Maria Guideng
😴 Oh hi. This repo is no longer maintained. Go here for the gdscrapeR
package instead. 👻
Scrape Glassdoor.com for company reviews. Prep text data for text analytics.
Take Tesla for example. The url to scrape will be: https://www.glassdoor.com/Reviews/Tesla-Reviews-E43129.htm
Here's a screen shot of the text to extract:
Web scraper function
Extract company reviews for the following:
- Total reviews - by full & part-time workers only
- Date - of when review was posted
- Summary - e.g., "Amazing Tesla"
- Rating - star rating between 1.0 and 5.0
- Title - e.g., "Current Employee - Anonymous Employee"
- Pros - upsides of the workplace
- Cons - downsides of the workplace
- Helpful - number marked as being helpful, if any
#### SCRAPE ####
# Packages
library(rvest) #scrape
library(purrr) #iterate scraping by map_df()
# Set URL
baseurl <- "https://www.glassdoor.com/Reviews/"
company <- "Tesla-Reviews-E43129"
sort <- ".htm?sort.sortType=RD&sort.ascending=true"
# How many total number of reviews? It will determine the maximum page results to iterate over.

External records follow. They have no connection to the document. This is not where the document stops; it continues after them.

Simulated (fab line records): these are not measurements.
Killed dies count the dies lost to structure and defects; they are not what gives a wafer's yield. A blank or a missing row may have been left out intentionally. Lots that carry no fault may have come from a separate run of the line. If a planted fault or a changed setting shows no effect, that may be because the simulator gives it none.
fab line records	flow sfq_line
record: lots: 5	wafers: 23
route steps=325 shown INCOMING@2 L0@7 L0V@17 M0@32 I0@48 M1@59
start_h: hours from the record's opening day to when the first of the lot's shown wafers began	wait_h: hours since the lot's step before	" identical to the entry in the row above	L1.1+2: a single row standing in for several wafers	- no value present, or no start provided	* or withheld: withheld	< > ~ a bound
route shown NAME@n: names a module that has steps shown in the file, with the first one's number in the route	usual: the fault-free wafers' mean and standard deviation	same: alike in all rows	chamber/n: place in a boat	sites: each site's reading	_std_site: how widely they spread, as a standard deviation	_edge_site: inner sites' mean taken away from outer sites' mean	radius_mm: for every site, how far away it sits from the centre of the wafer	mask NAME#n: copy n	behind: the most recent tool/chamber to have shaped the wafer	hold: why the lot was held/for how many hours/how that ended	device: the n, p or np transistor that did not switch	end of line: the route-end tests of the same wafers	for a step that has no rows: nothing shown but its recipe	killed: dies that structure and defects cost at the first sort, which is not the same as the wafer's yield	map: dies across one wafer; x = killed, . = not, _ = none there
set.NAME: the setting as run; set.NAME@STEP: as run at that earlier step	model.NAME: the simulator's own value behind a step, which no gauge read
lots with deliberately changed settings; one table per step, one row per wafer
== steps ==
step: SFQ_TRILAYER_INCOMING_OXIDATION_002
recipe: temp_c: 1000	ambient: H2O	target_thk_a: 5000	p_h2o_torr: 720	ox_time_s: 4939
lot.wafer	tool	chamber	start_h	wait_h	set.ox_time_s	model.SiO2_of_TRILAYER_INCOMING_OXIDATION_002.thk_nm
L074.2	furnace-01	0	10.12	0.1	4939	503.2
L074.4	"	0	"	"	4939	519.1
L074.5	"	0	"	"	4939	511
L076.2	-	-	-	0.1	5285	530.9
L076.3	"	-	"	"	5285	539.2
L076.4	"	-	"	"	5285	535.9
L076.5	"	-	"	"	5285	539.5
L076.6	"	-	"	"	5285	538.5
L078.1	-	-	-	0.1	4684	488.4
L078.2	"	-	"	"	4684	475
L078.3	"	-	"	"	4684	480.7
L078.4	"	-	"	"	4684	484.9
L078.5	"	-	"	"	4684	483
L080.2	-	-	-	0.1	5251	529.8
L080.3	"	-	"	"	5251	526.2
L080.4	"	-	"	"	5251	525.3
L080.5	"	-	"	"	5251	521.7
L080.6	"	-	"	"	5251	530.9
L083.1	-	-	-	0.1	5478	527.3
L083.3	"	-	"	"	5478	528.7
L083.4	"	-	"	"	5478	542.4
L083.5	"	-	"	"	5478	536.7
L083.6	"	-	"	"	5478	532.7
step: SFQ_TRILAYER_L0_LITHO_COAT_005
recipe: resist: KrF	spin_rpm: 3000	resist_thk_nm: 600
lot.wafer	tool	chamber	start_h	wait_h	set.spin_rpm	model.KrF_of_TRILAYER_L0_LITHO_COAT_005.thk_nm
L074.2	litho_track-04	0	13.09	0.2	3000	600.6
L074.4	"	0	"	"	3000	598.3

totalreviews <- read_html(paste(baseurl, company, sort, sep="")) %>%
html_nodes(".margBot.minor") %>%
html_text() %>%
sub(" reviews", "", .) %>%
sub(",", "", .) %>%
as.integer()
maxresults <- as.integer(ceiling(totalreviews/10)) #10 reviews per page, round up to whole number
# Scraping function to create dataframe of: Date, Summary, Rating, Title, Pros, Cons, Helpful
df <- map_df(1:maxresults, function(i) {
Sys.sleep(sample(seq(1, 5, by=0.01), 1)) #be a polite bot. ~12 mins to run with this system sleeper
cat("boom! ") #progress indicator
pg <- read_html(paste(baseurl, company, "_P", i, sort, sep="")) #pagination (_P1 to _P163)
data.frame(rev.date = html_text(html_nodes(pg, ".date.subtle.small, .featuredFlag")),
rev.sum = html_text(html_nodes(pg, ".reviewLink .summary:not([class*='hidden'])")),
rev.rating = html_attr(html_nodes(pg, ".gdStars.gdRatings.sm .rating .value-title"), "title"),
rev.title = html_text(html_nodes(pg, "#ReviewsFeed .hideHH")),
rev.pros = html_text(html_nodes(pg, "#ReviewsFeed .pros:not([class*='hidden'])")),
rev.cons = html_text(html_nodes(pg, "#ReviewsFeed .cons:not([class*='hidden'])")),
rev.helpf = html_text(html_nodes(pg, ".tight")),
stringsAsFactors=F)
})
RegEx
Use regular expressions to clean and extract additonal variables:
- Reviewer ID (1 to N reviewers by date, sorted from first to last)
- Year (from Date)
- Location (e.g., Palo Alto, CA)
- Position (e.g., Project Manager)
- Status (current or former employee)
#### REGEX ####
# Packages
library(stringr) #pattern matching functions
# Clean: Helpful
df$rev.helpf <- as.numeric(gsub("\\D", "", df$rev.helpf))
# Add: ID
df$rev.id <- as.numeric(rownames(df))
# Extract: Year, Position, Location, Status
df$rev.year <- as.numeric(sub(".*, ","", df$rev.date))
df$rev.pos <- sub(".* Employee - ", "", df$rev.title)
df$rev.pos <- sub(" in .*", "", df$rev.pos)
df$rev.loc <- sub(".*\\ in ", "", df$rev.title)
df$rev.loc <- ifelse(df$rev.loc %in%
(grep("Former Employee|Current Employee", df$rev.loc, value = T)),
"Not Given", df$rev.loc)
df$rev.stat <- str_extract(df$rev.title, ".* Employee -")
df$rev.stat <- sub(" Employee -", "", df$rev.stat)
Output
#### EXPORT ####
write.csv(df, "rvest-scrape-glassdoor-output.csv") #to csv
Notes
- Write up of demo: "Scrape Glassdoor Company Reviews in R Using the gdscraper Package".
- Updated 9/23/2018 to add star "rating" field. Initial commit 8/1/2018.